UMAP
Original source : https://github.com/lmcinnes/umap
UMAP stands for Uniform Manifold Approximation and Projection. It is a dimensionality reduction technique that aims to preserve distance in high dimensional space unto the lower dimension projected space, in general 2D for visualisation.
It is similar to T-SNE, so it is a non linear method for dimension reduction, it aims to represent high-dimensional data in a lower-dimensional space while preserving both local and global structure. However, UMAP utilizes a different mathematical approach than t-SNE, which can lead to different trade-offs and results.
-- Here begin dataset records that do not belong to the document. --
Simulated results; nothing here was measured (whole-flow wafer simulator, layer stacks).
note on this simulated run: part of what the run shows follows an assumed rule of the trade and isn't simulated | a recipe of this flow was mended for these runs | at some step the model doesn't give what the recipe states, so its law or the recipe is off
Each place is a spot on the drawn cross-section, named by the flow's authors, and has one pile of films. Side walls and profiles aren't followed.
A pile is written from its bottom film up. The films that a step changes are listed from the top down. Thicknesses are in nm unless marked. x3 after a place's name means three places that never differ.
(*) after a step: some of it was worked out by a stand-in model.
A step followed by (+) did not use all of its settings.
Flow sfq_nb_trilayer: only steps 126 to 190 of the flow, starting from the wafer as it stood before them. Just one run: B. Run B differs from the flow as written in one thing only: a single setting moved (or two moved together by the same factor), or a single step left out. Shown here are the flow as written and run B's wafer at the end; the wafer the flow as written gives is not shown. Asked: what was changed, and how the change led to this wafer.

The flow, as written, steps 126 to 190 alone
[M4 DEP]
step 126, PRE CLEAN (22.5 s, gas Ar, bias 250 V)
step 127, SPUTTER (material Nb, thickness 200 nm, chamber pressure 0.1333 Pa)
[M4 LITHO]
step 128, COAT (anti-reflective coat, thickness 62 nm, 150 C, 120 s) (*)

UMAP is based on the concept of constructing a fuzzy topological representation of the high-dimensional data and then optimizing the low-dimensional representation to be as close as possible to this fuzzy topological structure. It leverages ideas from manifold learning, Graph Theory, and Riemannian geometry. In particular it uses a Riemannian manifold as a hypothethical underlying structure.
Math details :
Uniform Manifold Approximation and Projection (UMAP) is a dimension reduction technique that can be used for visualisation similarly to t-SNE, but also for general non-linear dimension reduction. The algorithm is founded on three assumptions about the data:
1. The data is uniformly distributed on a Riemannian manifold;
2. The Riemannian metric is locally constant (or can be approximated as such);
3. The manifold is locally connected.
From these assumptions it is possible to model the manifold with a fuzzy topological structure. The embedding is found by searching for a low dimensional projection of the data that has the closest possible equivalent fuzzy topological structure.
UMAP in Python
To use UMAP in python we have two options :
- Using the CPU only with umap-learn , the original library with all the API details and examples.
- The Nvidia RapidsAI GPU implementation using GPU only (faster if we have enough memory).